Tue 20 May 2008
Grace Is Gone
Posted by tom cottar under ministry, music, theology, worship
I hadn’t heard it in a while, but yesterday I caught Dave Matthews’ "Grace Is Gone" again for the 2000th time. As I sang along, I caught myself fighting back tears. Why?
Because I’m a wuss. Because it’s one of my all-time favorite tunes. Because, even though it’s debated whether the song is about the death of his father or the loss of a girlfriend, I still deeply relate to death and loss. Because I resonate with the song’s lyrics such as this:
"I could never love again so much as I love you
Where you end where I begin is like a river going through
Take my heart, my eyes cuz I need them no more
If never again they fall upon the one I so adore"
It’s a beautiful lament of loss and love. I can picture him at the end of the bar with a broken heart and a crushed spirit, pleading with the bartender, "Excuse me, please, one more drink…could you make it strong cuz I don’t need to think…"
It’s raw and honest and painful and nearly hopeless… which is why I love it. And it’s why I struggle with a lot of the sanitized worship we (I) sing most of the time.
In my experiences with God’s refining process (and life in general), there are plenty of times when a good lament is in order. The death of friends. The struggle of Kingdom living. The weight of sin on my every step. Yes, God is good. Yes, better days are ahead. Yes, we shall overcome. But many times the ‘now’ is hard and, although our Hope has come, we still live in the ‘now’.
So where are our songs of lament? Where are our worship tunes that dig deep into the emotion of struggle and pain and hurt that lead us to our Emmanuel Who brings us Hope? Where are our blues? Sometimes, in my personal worship, my heart is not ready for How Great Is Our God (although He is…), and I fear that by always beating that particular drum, we are missing out on another equally great proclamation: that God is great even in suffering. That He understands our feelings of near hopelessness and helplessness. Our crushed expectations and dreams. That, somehow, when we pour out our raw, unfiltered pain at His feet… he heals us in the midst of it all. He doesn’t take us out of it…but walks with us through it.

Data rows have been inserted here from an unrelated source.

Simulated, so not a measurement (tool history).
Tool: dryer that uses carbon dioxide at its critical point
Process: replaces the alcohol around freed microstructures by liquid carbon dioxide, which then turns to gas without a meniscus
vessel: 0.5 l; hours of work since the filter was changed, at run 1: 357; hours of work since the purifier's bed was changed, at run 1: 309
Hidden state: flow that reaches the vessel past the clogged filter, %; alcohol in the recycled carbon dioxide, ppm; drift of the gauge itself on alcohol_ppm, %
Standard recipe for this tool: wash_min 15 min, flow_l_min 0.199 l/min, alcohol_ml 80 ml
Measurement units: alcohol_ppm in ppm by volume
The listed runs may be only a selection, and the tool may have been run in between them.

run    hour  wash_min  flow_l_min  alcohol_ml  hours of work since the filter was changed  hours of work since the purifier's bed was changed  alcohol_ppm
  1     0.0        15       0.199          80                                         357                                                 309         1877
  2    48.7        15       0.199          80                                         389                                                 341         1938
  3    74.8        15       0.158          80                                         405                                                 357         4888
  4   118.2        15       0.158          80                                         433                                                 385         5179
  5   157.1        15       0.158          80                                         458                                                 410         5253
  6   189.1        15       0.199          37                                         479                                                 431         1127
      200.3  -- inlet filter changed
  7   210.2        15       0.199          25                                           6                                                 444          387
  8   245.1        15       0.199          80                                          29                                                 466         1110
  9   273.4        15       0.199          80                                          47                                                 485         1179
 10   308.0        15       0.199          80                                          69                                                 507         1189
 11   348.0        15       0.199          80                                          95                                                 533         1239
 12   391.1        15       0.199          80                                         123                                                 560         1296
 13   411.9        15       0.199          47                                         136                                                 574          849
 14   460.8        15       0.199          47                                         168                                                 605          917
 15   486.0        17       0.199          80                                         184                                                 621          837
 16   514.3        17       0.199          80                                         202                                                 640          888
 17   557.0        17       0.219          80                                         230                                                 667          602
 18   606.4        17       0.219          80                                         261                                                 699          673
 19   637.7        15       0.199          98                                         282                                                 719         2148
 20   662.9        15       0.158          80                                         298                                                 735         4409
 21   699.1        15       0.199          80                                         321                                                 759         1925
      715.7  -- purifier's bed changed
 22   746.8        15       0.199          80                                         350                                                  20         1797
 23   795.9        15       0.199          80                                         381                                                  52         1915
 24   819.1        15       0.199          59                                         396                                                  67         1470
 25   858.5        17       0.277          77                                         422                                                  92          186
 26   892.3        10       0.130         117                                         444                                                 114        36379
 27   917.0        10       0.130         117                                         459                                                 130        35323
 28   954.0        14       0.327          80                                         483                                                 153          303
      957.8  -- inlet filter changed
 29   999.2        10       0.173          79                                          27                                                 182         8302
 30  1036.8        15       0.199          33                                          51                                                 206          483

And therein lies the beauty.
Is it acceptable to have worship songs of lament? If so, where are they? Why do they not exist? Are we so ‘in the bubble’ that we’ve become anesthetized to real life hurts and struggles and simply continue holding hands and singing our Pie-in-the-Sky songs, hoping that if we sing them enough…we’ll eventually believe them?
Don’t know the song? Watch the video.
3 Responses to “ Grace Is Gone ”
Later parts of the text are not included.